TL;DR: Exposed AWS configuration files can leak long-lived access keys, enabling privilege escalation, lateral movement, and extortion, as shown in a Unit 42 case where attackers targeted over 110,000 domains and extracted more than 90,000 unique variables. The real issue is not just secret exposure, but unmanaged non-human identity context and standing privilege.
At a glance
What this is: Exposed AWS configuration files can reveal long-lived credentials that let attackers authenticate, escalate privileges, and move laterally across cloud environments.
Why it matters: This matters because IAM, PAM, and NHI programmes must treat configuration-file leakage as an identity governance failure, not just a secrets hygiene issue.
👉 Read Oasis Security's analysis of exposed AWS configuration files and NHI risk
Context
AWS configuration files often hold environment variables, API keys, database credentials, and other secrets that applications need to run. When those files are exposed, the result is not just data leakage. It becomes an identity problem because the attacker inherits whatever access the credential was allowed to exercise.
In the case described by the source article, exposed .env files were used as the entry point into private AWS accounts, after which attackers escalated privileges and expanded access. That pattern is typical of cloud environments where secret sprawl outpaces ownership, rotation, and entitlement review.
Key questions
Q: What breaks when AWS configuration files expose access keys?
A: When AWS configuration files expose access keys, the attacker inherits the workload’s identity and can often authenticate without triggering traditional login controls. If the credential is over-privileged, the incident quickly moves from exposure to escalation, lateral movement, and data theft. Treat the file as an identity-bearing object, not just a configuration artifact.
Q: Why do exposed NHI credentials create such a large blast radius?
A: Exposed NHI credentials create a large blast radius because they are usually tied to service permissions, automation paths, and adjacent cloud resources. A single valid secret can unlock storage, compute, messaging, and administrative actions if the entitlement model is too broad. That is why ownership, scope, and revocation speed matter as much as discovery.
Q: What do teams get wrong about secret rotation in cloud environments?

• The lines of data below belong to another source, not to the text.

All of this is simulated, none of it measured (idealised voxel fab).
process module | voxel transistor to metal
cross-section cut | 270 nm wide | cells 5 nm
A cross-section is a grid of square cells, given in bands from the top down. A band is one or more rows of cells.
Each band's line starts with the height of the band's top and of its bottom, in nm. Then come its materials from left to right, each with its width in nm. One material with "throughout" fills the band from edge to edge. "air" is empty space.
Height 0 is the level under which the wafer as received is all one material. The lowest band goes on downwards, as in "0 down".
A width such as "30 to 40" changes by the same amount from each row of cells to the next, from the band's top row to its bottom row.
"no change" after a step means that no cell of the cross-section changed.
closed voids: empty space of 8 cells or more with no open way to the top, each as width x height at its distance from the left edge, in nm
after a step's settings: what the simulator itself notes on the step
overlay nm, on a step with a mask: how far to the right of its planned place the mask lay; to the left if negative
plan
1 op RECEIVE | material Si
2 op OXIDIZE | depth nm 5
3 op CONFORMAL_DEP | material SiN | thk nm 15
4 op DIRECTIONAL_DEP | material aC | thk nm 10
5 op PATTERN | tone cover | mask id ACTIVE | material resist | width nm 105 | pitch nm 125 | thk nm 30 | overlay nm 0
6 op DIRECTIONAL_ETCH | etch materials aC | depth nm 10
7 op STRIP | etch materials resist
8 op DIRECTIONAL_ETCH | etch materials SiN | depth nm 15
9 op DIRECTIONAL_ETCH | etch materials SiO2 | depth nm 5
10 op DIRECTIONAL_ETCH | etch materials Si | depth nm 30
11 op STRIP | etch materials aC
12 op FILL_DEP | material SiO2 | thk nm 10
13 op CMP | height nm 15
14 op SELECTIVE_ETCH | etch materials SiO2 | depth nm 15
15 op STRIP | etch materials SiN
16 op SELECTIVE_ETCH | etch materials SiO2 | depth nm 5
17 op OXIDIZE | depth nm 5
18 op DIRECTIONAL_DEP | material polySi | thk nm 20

A: Teams often rotate secrets without confirming whether the old credential has actually been invalidated everywhere it was used. That leaves a duplicate trust path in place and creates a false sense of closure. Rotation only reduces risk when it is paired with usage tracking, revocation, and entitlement review.
Q: Who is accountable when an exposed AWS key is used for extortion?
A: Accountability usually spans application owners, cloud platform teams, and identity governance teams because the failure sits at the intersection of deployment practice and access control. NIST Cybersecurity Framework 2.0 helps structure the response across identify, protect, detect, respond, and recover. The practical question is whether the organisation can prove who owned the secret and how quickly it was revoked.
Technical breakdown
How exposed .env files become AWS identity entry points
A .env file is just a container for environment variables, but in practice it often carries secret material such as access key and secret pairs. Once those values are exposed, an attacker can authenticate as the workload or application that owns the file. The security failure is not the file format itself. The failure is that credentials are stored in a place that is frequently copied, deployed, backed up, and exposed far beyond the intended runtime boundary. In cloud environments, that makes the file a direct bridge from application configuration to IAM access.
Practical implication: Scan configuration files as identity-bearing assets, not only as data files, and remove any secret that can authenticate to AWS.
Why over-privileged AWS keys turn exposure into escalation
The article describes leaked keys that did not follow least privilege, which meant the initial credential was already more powerful than the application needed. That matters because once the attacker authenticates, privilege escalation is often a matter of using IAM paths the original workload should never have had, such as creating a role or attaching admin policies. In other words, exposure is the first problem, but entitlement design determines how far the attacker can go. Poorly scoped NHI access converts a single leaked secret into environment-wide compromise.
Practical implication: Review each AWS credential for the smallest viable permissions and remove IAM actions that enable role creation or policy attachment unless explicitly required.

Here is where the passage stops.